Notwithstanding these necessary clarifications above, the article also made some truly excellent points too.
Elise Soukup’s article rightly quoted Mark Henkel’s well-reported trademark soundbite that, quote, “Polygamy rights is the next civil rights battle.”
She also correctly noted that Mr. Henkel - because he is the established National Polygamy Advocate - is obviously, quote, “at the forefront of the movement” of polygamy rights. Even though the article focused on a very local and specific Arizona community of Mormon polygamists, the article did correctly separate - albeit only subtly - the matter out that not all polygamy is Mormon Polygamy.
Indeed, Ms. Soukup’s article accurately noted that TruthBearer.org is, quote, a “Christian evangelical polygamy organization.” Insodoing, she rightly informed Newsweek’s readers that the polygamy rights movement is far more expansive than the limited geography of Utah/Arizona and the mere religion of Mormonism.

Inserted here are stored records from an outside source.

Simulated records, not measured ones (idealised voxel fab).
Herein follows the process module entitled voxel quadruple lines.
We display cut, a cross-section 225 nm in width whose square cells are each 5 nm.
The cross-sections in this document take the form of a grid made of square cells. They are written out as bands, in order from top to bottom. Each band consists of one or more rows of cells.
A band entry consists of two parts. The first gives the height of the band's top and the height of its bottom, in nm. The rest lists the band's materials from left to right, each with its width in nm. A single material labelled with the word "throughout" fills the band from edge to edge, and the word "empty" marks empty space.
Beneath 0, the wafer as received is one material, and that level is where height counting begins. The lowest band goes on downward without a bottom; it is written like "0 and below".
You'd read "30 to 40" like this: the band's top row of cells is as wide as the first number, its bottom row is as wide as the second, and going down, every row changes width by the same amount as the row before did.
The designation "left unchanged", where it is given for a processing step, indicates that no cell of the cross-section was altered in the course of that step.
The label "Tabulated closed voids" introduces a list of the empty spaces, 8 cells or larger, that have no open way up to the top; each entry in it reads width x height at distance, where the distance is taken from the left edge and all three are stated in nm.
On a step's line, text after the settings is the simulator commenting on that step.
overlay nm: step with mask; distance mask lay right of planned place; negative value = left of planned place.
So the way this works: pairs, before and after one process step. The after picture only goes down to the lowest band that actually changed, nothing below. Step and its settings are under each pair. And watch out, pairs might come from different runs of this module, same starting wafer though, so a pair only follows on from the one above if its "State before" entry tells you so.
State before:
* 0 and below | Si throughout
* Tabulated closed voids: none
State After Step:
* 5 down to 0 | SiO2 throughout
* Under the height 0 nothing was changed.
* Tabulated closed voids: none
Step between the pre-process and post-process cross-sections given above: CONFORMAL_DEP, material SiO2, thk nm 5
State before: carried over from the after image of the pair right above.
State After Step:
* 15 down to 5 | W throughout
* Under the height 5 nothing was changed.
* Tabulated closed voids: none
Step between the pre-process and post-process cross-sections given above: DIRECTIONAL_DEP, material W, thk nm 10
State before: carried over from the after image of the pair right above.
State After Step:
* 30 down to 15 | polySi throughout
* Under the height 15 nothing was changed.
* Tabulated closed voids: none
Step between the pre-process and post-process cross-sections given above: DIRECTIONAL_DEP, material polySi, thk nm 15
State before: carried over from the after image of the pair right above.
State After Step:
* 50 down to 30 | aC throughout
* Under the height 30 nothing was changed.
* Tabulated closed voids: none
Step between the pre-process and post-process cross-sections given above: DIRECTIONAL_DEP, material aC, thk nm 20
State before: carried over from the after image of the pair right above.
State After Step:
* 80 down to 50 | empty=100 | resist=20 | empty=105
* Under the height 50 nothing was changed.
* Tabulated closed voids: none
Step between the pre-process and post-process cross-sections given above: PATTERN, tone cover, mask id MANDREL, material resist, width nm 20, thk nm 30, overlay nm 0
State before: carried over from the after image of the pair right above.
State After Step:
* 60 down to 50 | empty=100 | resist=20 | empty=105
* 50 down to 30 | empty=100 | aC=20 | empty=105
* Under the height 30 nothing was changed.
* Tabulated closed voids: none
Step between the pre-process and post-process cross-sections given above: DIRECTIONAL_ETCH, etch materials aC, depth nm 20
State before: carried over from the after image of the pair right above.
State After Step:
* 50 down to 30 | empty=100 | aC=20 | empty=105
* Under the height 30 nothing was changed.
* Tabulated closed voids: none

And thereby, Ms. Soukup also woke the nation up from its sleep in stereotype. Namely, there’s a new voice in the national marketplace. It’s not “pro-homosexual.” It’s not Mormon. It’s “ultra family.” And it is a growing movement of evangelical Christians. Rather than coming from the Left, this new battle comes from the Right. Truly, as Mark Henkel has long been saying, “Polygamy Rights IS the next civil rights battle.”
To her great credit, therefore, Elise Soukup’s article in Newsweek made that point quite clear.